What belongs at each level
Frontmatter is for matching. Name, description, license, allowed tools. Nothing else. If you find yourself writing prose in the frontmatter, you've put it at the wrong level.
SKILL.md body is for the core workflow. Step-by-step instructions for the most common path. Error handling for the most common failures. Two or three short examples. Cross-references to deeper material in references/.
A good SKILL.md reads like a runbook: "do this, then this, then this, and here's what 'this' looks like." It does not read like a manual.
references/ is for everything that's true but rarely needed. The exhaustive API reference. The full error catalog. The decision tree for edge cases. The agent navigates there when the body tells it to, and only then.
The 5,000-word ceiling
The honest test for SKILL.md: is it under 5,000 words? Past that, the agent loses track of which section applies and which doesn't. Past 10,000, every match pays a context cost that crowds out everything else loaded in the session.
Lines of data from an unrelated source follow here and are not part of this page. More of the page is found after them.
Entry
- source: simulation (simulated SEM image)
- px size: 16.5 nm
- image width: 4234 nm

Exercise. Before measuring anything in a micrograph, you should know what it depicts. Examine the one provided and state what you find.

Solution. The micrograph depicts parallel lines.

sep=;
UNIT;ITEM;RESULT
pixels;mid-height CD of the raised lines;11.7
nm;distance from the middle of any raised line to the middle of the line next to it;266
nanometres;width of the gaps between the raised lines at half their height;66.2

What gets demoted when the body is too long:
- Multi-page tables of error codes →
references/errors.md. The body says "if the call fails, checkreferences/errors.mdfor the code mapping." - Full API request/response examples →
references/api-patterns.md. The body has one canonical example; the rest live in the reference. - The decision tree for "which tool to call when" → if it has more than three branches, move it to
references/decision-tree.mdand link from the body. - Templates →
assets/. A 600-line report template isn't instructions; it's an output. Don't paste it into the body.
A before/after that makes the discipline concrete
A bloated skill on disk:
report-generator/
└── SKILL.md (8,400 words: workflow + every template + every error case)
The disciplined version:
report-generator/
├── SKILL.md (1,200 words: the workflow, two examples, links out)
├── references/
│ ├── error-catalog.md (loaded only when an error fires)
│ ├── api-patterns.md (loaded only when the workflow hits the API step)
│ └── output-rules.md (loaded only for the final formatting pass)
└── assets/
├── report-template.md
└── summary-template.md
Both versions trigger on the same prompts. The second loads ~85% less content per session. The references load when they're actually needed.
Reference linking the agent will actually follow
Linking to a reference is not the same as making the agent read it. The body has to give the agent a reason to navigate, in a sentence the agent can match against.
Before writing queries, consult `references/api-patterns.md` for:
- Rate limiting guidance
- Pagination patterns
- Error codes and handling
Three bullets. Each one is a phrase the agent will see in the prompt context and recognize as a reason to fetch the file. Without this kind of pointer, the reference sits unread.
When to skip progressive disclosure
Two cases where flattening everything into SKILL.md is the right call:
- Total skill content fits in 1,500 words. Splitting into references at that size adds ceremony without saving tokens. Keep it flat.
- Every invocation needs every section. Rare, but it happens — usually for skills that gate on a strict workflow where every step references the next. Splitting just adds navigation overhead.
The opposite mistake — splitting too aggressively, creating fifteen reference files for a skill used twice a week — is also real. Each reference is a navigation hop. If the agent has to chain four file reads before it can act, you've replaced "big file" with "fragmented file."
If your
SKILL.mdis over 5,000 words, you've written documentation, not a skill. The agent pays for documentation on every match. The references folder exists so it doesn't have to.